Bank is alleged to have helped wealthy clients avoid taxes
By Danica Kirka
Associated Press
LONDON (AP) — First there was money laundering. Then foreign-exchange rigging. Now tax evasion.
HSBC, Europe’s biggest bank, has endured a string of scandals and paid billions in penalties to regulators around the world. But recent revelations that its Swiss private bank helped the wealthy evade taxes are raising new questions about whether big banks like HSBC have become too vast to manage — and who should be accountable when things go wrong.
Lawmakers on the U.K. Parliament’s Treasury Committee peppered HSBC Chairman Douglas Flint and Chief Executive Stuart Gulliver on Wednesday with questions about personal accountability amid allegations that its Swiss private bank helped wealthy clients, including as many as 1,000 Britons, evade taxes. There were times the hearing sounded as if it should be held in a confessional, framed with words like contrition, atonement, morality and shame.
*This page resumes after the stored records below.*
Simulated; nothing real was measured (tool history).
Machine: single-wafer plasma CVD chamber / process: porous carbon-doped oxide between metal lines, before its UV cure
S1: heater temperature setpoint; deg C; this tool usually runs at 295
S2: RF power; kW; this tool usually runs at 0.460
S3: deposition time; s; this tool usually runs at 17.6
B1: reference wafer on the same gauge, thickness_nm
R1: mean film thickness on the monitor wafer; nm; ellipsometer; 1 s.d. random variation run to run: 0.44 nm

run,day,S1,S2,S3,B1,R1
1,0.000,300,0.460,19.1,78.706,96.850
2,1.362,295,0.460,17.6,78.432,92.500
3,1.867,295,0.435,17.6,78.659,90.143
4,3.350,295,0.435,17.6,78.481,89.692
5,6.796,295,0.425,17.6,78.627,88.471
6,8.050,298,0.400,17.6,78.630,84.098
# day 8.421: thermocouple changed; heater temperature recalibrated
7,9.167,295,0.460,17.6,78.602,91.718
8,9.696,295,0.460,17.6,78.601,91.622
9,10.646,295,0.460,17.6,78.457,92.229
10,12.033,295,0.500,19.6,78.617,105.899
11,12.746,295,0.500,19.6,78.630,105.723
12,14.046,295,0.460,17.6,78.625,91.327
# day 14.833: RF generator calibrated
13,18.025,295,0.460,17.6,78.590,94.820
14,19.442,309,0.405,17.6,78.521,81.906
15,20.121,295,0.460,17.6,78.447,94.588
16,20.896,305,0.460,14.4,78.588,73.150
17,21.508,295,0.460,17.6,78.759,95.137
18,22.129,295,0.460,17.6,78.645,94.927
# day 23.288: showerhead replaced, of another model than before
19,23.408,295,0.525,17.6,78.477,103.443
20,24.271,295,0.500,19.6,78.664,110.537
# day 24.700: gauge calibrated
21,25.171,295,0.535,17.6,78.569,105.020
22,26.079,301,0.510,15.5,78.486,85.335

Flint and Gulliver did not quite beg for forgiveness for past wrongs. But they got close.
“We are suffering from horrible reputational damage,” Flint acknowledged. “A bank lives on its reputation. No bank wants to associate itself with activities behaviors or clients that would do it damage.”
Flint and Gulliver have publicly apologized for HSBC’s conduct before, stressing that the Swiss issue was an historical one and that the bank has taken steps to ensure proper practices. HSBC has “no appetite” to help tax evaders, the bank said in an open letter published in national newspapers.
The scandal broke this month when reporters mined a trove of leaked documents from 2005-07 for details of 30,000 accounts at the Swiss private bank that held almost $120 billion in investments. The information was turned over to French authorities by a former bank employee.
HSBC isn’t the first bank to be hit with allegations it helped clients avoid taxes as governments sought to boost revenue and balance budgets ravaged by the financial crisis.
Swiss banking giants UBS and Credit Suisse have both agreed to fines in the U.S. on allegations they conspired to help Americans evade taxes. U.S. banking behemoths JP Morgan and Citigroup are being investigated by the U.S. for manipulation of foreign exchange markets, among other things.
“If you think this is just HSBC, then you are mistaken,” said Louise Cooper, a former Goldman Sachs stockbroker who writes the financial blog CooperCity. “HSBC is just the bank to get caught as the French whistleblower happened to work there.”
Tax evasion is only the most recent scandal to hit HSBC.
In 2013, the bank agreed to pay U.S. authorities $1.9 billion to settle charges that its practices enabled Latin American drug cartels to launder billions of dollars. U.S. and U.K. regulators in December fined it another $618 million for failing to prevent manipulation of foreign-exchange markets.
HSBC executives acknowledge that the bank’s sheer size and rapid growth before the financial crisis led to control issues.
HSBC acquired much of its Swiss private bank when it bought Republic National Bank of New York and Safra Republic Holdings in 2009.
“The business acquired was not fully integrated into HSBC, allowing different cultures and standards to persist,” the bank said in a report this month. “With hindsight, it’s clear that too many small and high risk accounts were maintained and the business was stretched over more than 150 geographical markets.”
Founded 150 years ago as the Hong Kong and Shanghai Banking Corp., HSBC now has more than 6,100 offices in 73 countries. Under Gulliver’s leadership, HSBC has simplified its organizational structure and reduced its workforce by about 17 percent to 257,000.
Its size has raised question over whether it, like other large banks, has just became too unwieldy.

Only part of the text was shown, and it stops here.